A bounding box is understood to mean an object frame. This object frame in particular takes the form of a rectangle which encloses the ascertained foreign object. The definition of the bounding box takes place in image data in a native measurement space of the image sensor. For example, the bounding box is defined in a two-dimensional image space, on the basis of a foreign object detected by means of a 2D camera. In an advantageous method step, a foreign object is detected in the native measurement space of the image sensor.

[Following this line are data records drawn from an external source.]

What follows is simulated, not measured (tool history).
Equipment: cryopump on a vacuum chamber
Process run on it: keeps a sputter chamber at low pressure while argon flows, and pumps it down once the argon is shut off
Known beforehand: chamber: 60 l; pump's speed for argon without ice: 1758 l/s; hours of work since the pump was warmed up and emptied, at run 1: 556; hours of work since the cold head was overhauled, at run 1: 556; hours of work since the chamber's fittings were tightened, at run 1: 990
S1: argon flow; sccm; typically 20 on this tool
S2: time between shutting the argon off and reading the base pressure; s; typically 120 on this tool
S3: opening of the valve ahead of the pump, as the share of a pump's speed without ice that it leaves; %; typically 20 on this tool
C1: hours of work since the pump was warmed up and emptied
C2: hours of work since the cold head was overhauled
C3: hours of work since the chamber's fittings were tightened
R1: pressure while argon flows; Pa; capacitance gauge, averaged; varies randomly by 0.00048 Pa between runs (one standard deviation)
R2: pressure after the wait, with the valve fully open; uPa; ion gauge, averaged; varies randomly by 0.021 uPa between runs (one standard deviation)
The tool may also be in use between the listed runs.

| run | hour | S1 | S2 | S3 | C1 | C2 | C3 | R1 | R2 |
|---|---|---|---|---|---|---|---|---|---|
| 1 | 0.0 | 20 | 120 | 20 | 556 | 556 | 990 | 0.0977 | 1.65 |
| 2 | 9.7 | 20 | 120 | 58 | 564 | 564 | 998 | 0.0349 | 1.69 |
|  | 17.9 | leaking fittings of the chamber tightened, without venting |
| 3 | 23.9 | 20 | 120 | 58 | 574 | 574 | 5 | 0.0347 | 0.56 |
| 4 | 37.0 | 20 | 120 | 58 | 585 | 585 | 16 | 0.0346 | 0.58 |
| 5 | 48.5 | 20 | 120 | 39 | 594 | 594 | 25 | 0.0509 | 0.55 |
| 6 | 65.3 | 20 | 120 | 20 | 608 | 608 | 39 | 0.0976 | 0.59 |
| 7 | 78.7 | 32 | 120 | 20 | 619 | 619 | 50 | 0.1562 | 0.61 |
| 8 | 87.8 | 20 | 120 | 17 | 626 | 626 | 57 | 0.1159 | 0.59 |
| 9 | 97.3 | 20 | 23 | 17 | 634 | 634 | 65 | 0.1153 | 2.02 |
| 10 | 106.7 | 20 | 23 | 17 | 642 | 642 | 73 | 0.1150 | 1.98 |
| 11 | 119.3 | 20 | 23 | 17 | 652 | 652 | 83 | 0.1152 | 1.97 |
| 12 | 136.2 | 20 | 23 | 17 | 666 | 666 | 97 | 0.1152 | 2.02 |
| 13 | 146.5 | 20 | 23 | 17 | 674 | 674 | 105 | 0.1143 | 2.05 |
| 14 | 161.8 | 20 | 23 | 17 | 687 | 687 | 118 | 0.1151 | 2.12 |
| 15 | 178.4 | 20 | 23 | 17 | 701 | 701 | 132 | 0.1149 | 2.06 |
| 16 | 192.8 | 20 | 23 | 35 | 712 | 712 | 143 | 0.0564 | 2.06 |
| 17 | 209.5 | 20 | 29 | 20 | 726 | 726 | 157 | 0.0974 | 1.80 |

In addition, according to an example embodiment of the present invention, the predicted trajectory is defined in image data in a native measurement space of the image sensor, for example in the case of a 2D camera in a two-dimensional image space. The trajectory is ascertained, for example, on the basis of an expected driving trajectory of the ego vehicle (possibly plus the width of the ego vehicle). In an alternative embodiment, the trajectory is ascertained by means of a projection of the driving corridor of the ego vehicle into the 2D camera plane predicted, for example, with the aid of a vehicle model.
In an alternative development of the present invention, in the method, the second relevance of the foreign object is ascertained, taking into account a geometric variable between a bounding box assigned to the foreign object and the predicted trajectory of the ego vehicle.
This is understood to mean that a geometric variable is taken into account for ascertaining relevance between the foreign object and the predicted trajectory. A spatial relationship between the foreign object and the predicted trajectory is to be described by means of the geometric variable. For example, a distance between the bounding box and the predicted trajectory is evaluated for this purpose. Advantageously, the distance between an object bottom edge (for example the left-hand lower corner) of the object frame and the (for example right-hand) outer boundary of the predicted trajectory is ascertained. The distance can be ascertained in pixels in the image data. The geometric variable can be defined, for example, as a specific ratio of the distance to the width of the trajectory. Alternatively, an absolute value of the distance can also be defined. A conversion of the pixel distance into an actual distance could be made, for example, on the basis of the height position of the measured distance in the full two-dimensional image.
In one possible embodiment of the present invention, in the method, the second relevance of the foreign object is ascertained, taking into account a distance, in particular a horizontal distance, between the bounding box assigned to the foreign object and the predicted trajectory of the ego vehicle.
For example, a distance dimension between the predicted trajectory and the object frame (bounding box) of the ascertained foreign object can be used as a geometric variable. In an advantageous embodiment, the horizontal distance between an object bottom edge (for example the left-hand lower corner) of the object frame and the (for example right-hand) outer boundary of the predicted trajectory is ascertained. In this way, the distance between the foreign object and the ego vehicle as it passes the foreign object is predicted. This makes it possible to reliably estimate whether the ego vehicle can travel past the relevant object at the desired distance. Through the calculation in the projective space of the camera, an estimation can thus also be made at greater distances, a proleptic reaction can be derived, and a final decision can be made with a better signal-to-noise ratio.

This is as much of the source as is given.